Lot Essay
This work will be included in the forthcoming Thomas Hart Benton catalogue raisonné being prepared by the Thomas Hart Benton Catalogue Raisonné Foundation. Committee Members: Dr. Henry Adams, Jessie Benton, Anthony Benton Gude, Andrew Thompson and Michael Owen.
With an outspoken great uncle who served as Missouri’s first senator and a father who was a congressional representative, Thomas Hart Benton grew up in a politically charged household that fostered a strong sense of nationalism. Like his relatives, Benton loved the spirit, vitality and strength of the American people and the lands they inhabited, and he sought to present them in his art utilizing a figurative and realistic approach. To reflect American themes and values, Benton traveled to rural areas of the country for inspiration, and during the Great Depression and World War II, his glorified paintings of the American worker gave comfort and pride to the nation. As the twentieth century’s champion of rural America, in works such as Night Firing of Tobacco, Benton portrayed the honest and hardworking people he met during his visits throughout the country.

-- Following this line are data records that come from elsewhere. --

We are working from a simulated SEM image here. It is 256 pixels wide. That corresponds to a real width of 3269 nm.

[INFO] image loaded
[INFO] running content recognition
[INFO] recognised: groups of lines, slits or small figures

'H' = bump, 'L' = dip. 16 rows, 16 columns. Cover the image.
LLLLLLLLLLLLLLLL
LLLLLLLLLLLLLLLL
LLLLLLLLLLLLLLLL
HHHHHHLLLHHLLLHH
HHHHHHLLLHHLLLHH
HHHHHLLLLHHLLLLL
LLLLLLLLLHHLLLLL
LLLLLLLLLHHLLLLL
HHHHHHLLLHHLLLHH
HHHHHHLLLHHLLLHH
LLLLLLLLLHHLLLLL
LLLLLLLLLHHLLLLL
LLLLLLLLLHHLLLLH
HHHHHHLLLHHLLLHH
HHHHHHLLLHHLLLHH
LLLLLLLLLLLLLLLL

Early in his career, Benton studied at the Chicago Art Institute and in Paris; however, these educational settings did not satisfy his quest to find a purpose for his art. Surprisingly, he found direction for his work when he joined the Navy in 1918 and was assigned to sketch the machinery and activities around the base. From then on, the subject of his works took priority over the style. Benton painted his first American genre paintings in 1920 while summering on Martha’s Vineyard. According to Benton, members of a group with which he associated “…believed that the ‘modern’ art growing in the postwar world was lacking in social value and unless it re-attained some of that value, it would soon fall into decadence.” (“An American in Art: A Professional and Technical Autobiography,” Kansas Quarterly, vol. 1, no. 2, Spring 1969, p. 52) Benton supported this view and rejected the modernist’s credo of “art for art’s sake.” He was committed to art for a human purpose and, more precisely, an American purpose. To achieve this, Benton believed that he had to seek inspiration from within America’s borders rather than looking abroad to Europe.
However, World War II accelerated the transformation of America into an industrial superpower and with it Benton’s rural America began to vanish. Mathew Baigell notes, “By the 1950s and certainly in the 1960s, Benton could no longer insinuate himself easily into conversations; people had become leery of strangers, and the old roads had, as often as not, been paved or even turned into four lane highways. As a result, his ability to feel his way into both the contemporary situation and the past history of an area, as well as to record the typical appearance of a region’s inhabitants, simply evaporated.” (Thomas Hart Benton, New York, 1973, p. 178) Benton’s romantic view in Night Firing of Tobacco reflects his and the nation’s fondness and increasing nostalgia for an area, and way of life, under threat.
The onset of World War II greatly diminished Benton’s creativity and artistic production, and Baigell writes, "the worsening international situation had begun to pre-empt his usual subject matter, to empty him of painting ideas, as he said, and to diminish the size of his audience." (Thomas Hart Benton, New York, 1975, p.113) However, the 1941 attack on Pearl Harbor, which incited an intense response from the patriotic Benton, marked the end of his creative dormancy and inspired a period of increased productivity and popular attention. In the war years that followed, “Benton alternated between paintings that commented on the brutality of war and the rural subjects with which he was most comfortable.” (American Traditions, Art from the Collection of Culver Alumni, Indianapolis, Indiana, 1993, p. 120)
In 1941 Benton was approached by the American Tobacco Company and tasked with producing a series of works depicting the various stages of tobacco production: planting, harvesting and curing. Traveling first to tobacco farms in southern Georgia, Benton eventually wound his way through South and North Carolina in search of ideal subject matter. Similar sympathetic depictions of the toiling farmer are perhaps his most celebrated works, and much like his iconic painting July Hay (1943, The Metropolitan Museum of Art, New York), Night Firing of Tobacco offers an idyllic view of the American way of life. Baigell writes, “In many ways, though, his more remarkable achievements are the landscapes of this period. In these, it would appear that Benton’s overwhelming love of America found its true outlet—in the streams, hills, and the mountains of the country, populated by people unsuspectingly living out their time, quietly enjoying themselves, living easily on the land, celebrating nothing more than their existence.” (Thomas Hart Benton, New York, 1973, p. 183)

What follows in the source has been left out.